Man, a blank wiki is daunting. It’s worse than a single blank page, it’s a million blank pages. They’re not serial, or linear. They’re just one big connected open space of emptiness.
There’s a reason I’m keeping the locks down on it for now. For starters, it’s hideously empty. The only way to change that will be through work. Which is fine. The other reason is that I want to have the space to just blather and throw stuff around. Some things will stick, and some things, in retrospect, will look like I must have been waking from a very strange dream involving eulogized lemons for me to have those ideas.
I do like the interconnectedness and immediacy of a wiki, though. Have a new idea? Make a link, fill that out when you’re done with this page. Everything all scattered around? Add category tags. Sorted. Changes get tracked, comparisons are easy as anything to make. And you’re already online to do distracting things more research.
Working on a wiki feels intuitive. The reason for this is that I’ve been conworlding for a long time — maybe even ten years or so now. I’ve done it longer, really, but it was only eight or ten years ago that I learned what the term was, and what it applied to.
The projects I was a part of all used a wiki as a way to provide diegetic information on the world, the countries, the people and the culture. Straightforward and brilliant. So I’m totally cribbing off someone else for this.

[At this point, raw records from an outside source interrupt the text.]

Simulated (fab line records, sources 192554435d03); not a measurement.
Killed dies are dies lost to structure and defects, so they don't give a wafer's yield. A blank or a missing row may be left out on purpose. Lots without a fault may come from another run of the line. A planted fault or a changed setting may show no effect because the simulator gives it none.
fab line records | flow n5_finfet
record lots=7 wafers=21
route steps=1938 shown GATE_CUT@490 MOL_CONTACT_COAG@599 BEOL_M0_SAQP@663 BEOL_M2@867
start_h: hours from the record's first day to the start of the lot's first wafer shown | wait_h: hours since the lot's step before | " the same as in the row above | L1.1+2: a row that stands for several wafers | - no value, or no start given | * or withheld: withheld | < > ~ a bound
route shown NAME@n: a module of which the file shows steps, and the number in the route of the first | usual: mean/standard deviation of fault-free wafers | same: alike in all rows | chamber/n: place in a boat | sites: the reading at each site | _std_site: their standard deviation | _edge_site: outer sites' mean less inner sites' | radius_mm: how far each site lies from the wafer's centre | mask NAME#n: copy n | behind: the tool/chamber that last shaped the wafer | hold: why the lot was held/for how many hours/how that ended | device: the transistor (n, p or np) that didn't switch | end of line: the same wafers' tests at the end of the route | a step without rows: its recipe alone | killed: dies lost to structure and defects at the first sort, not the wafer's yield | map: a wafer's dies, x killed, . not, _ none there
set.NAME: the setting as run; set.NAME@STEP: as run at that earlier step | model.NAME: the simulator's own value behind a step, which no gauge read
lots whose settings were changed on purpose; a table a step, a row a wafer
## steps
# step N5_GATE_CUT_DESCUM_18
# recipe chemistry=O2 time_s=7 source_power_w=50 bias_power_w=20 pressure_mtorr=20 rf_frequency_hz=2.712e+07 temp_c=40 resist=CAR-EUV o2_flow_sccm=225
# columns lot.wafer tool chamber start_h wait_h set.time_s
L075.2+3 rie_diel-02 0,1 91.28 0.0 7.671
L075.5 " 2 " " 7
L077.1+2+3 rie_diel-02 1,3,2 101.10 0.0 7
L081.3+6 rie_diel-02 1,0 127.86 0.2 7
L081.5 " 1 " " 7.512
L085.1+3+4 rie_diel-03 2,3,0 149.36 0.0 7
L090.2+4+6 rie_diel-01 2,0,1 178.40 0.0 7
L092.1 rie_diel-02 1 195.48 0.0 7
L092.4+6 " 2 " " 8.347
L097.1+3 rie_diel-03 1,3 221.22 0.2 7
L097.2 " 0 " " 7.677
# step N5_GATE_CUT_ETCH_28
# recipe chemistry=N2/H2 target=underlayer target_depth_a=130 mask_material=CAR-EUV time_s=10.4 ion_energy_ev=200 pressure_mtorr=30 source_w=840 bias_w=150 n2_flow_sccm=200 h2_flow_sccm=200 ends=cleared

If, in the course of the work that happens, part of my wiki takes on that kind of polish, I might make them available for public viewing. Not sure how I’d do that — maybe post excerpts, because access to wiki pages is an all-or-nothing deal — but I think it’d be interesting to throw that part of the work into the spotlight.
Now, back to working on a reading list and schedule. There’s a lot of work to get done.